Bhabha’s concept of mimicry is typically applied to a situation in which Indigenous writers in a colonized culture mimic the colonizers’ discourse, and it is not conventionally operated by writers from the colonizing culture. That said, Rogers’ Ponteach is clearly written as a document of resistance, existing both within and outside of the dominant British culture. Rogers himself occupied an oddly marginal position in transatlantic British culture: born in North America, he is outside Britain, and yet is often on the fringe of (or even firmly rejected by) agencies of official authority in America. Rogers’ perspective thus originates from shifting affiliative ground, his own voice hybridized by a lifetime spent in sites where no single discourse was entirely dominant, at the fringes of empire, but firmly surrounded by Indian cultures and modes of authority. Susan Castillo terms such figures ‘Creole settlers’ who move ‘between identifications with the European colonizing power and the native, alternately invoking and suppressing the indigenous components of it symbolic economy’ (198).
The ‘double vision’ of Ponteach’s Creole colonial mimicry, ‘which in disclosing the ambivalence of colonial discourse also disrupts its authority’ (Bhabha, ‘Mimicry’ 129), is articulated throughout the play, but in terms of Ponteach’s characterization as historical subject, the play’s first three acts make explicit that his actions are neither simple nor natural, but enforced upon him by the acts of dishonest traders, murderous hunters, and negligent, embezzling administrators. Rogers’ play uses a language of metaphor (the same, but not) to assert categorically that Ponteach is not an example of the natural man or noble savage, but rather the product of a compulsory savagism imposed upon him by the negotiated fictions of a prescriptive culture that, in defining itself as superior, required that resistance be located in acts outside of its social and linguistic control, limiting others to marginal speech and acts of violence or other extremity.

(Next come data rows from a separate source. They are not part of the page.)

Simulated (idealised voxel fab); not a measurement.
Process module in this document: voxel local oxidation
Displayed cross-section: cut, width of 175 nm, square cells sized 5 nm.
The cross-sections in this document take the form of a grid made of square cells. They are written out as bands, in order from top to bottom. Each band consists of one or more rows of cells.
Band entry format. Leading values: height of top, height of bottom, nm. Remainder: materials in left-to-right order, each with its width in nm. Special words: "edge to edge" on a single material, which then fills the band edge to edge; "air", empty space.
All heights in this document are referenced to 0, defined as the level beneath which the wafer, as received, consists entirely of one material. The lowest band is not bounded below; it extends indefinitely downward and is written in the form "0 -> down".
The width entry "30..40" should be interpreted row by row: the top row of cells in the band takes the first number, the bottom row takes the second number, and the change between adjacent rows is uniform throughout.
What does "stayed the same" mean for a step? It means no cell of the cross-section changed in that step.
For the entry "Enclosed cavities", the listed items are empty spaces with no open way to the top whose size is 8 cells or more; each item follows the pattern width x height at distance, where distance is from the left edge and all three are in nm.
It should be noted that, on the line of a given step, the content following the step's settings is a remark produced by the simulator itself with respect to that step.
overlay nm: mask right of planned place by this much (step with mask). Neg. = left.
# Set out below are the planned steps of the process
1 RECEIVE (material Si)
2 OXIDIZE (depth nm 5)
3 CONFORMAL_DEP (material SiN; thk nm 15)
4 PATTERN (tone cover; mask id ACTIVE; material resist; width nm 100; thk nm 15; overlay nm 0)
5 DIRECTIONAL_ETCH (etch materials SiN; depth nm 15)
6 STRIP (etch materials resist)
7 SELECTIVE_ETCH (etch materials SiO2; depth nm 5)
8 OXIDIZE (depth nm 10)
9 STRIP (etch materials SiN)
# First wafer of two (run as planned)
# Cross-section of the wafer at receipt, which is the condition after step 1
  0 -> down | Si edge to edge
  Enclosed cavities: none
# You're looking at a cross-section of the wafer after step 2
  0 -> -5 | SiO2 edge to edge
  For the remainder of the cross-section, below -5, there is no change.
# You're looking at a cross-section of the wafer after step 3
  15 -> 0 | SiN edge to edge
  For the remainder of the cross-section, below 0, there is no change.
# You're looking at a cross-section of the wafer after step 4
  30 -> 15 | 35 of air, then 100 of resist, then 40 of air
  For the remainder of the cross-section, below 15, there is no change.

This play, though, is very explicitly not just about Pontiac the man, but at several points directly articulates the connection between the private and public realms between which Ponteach/Pontiac moves in the play and in history. The traders’, soldiers’, and governors’ serial gestures of disrespect in the first act demand a violent response because Rogers writes their actions to be emblematic of the larger political treatment of Indigenous North Americans. The play’s depiction of racial conflicts that are relatively small and personal allow easier comprehension by a European audience trained on heroic drama and conventional tragedy: it is much more possible to identify with humiliation and betrayal on that scale than on the scale of the attempts at cultural eradication that Rogers witnessed in person and records in the play.30 The fundamental implication of Rogers’ staging of the motivations behind Pontiac’s conspiracy is very much the early recognition that the personal is indeed political.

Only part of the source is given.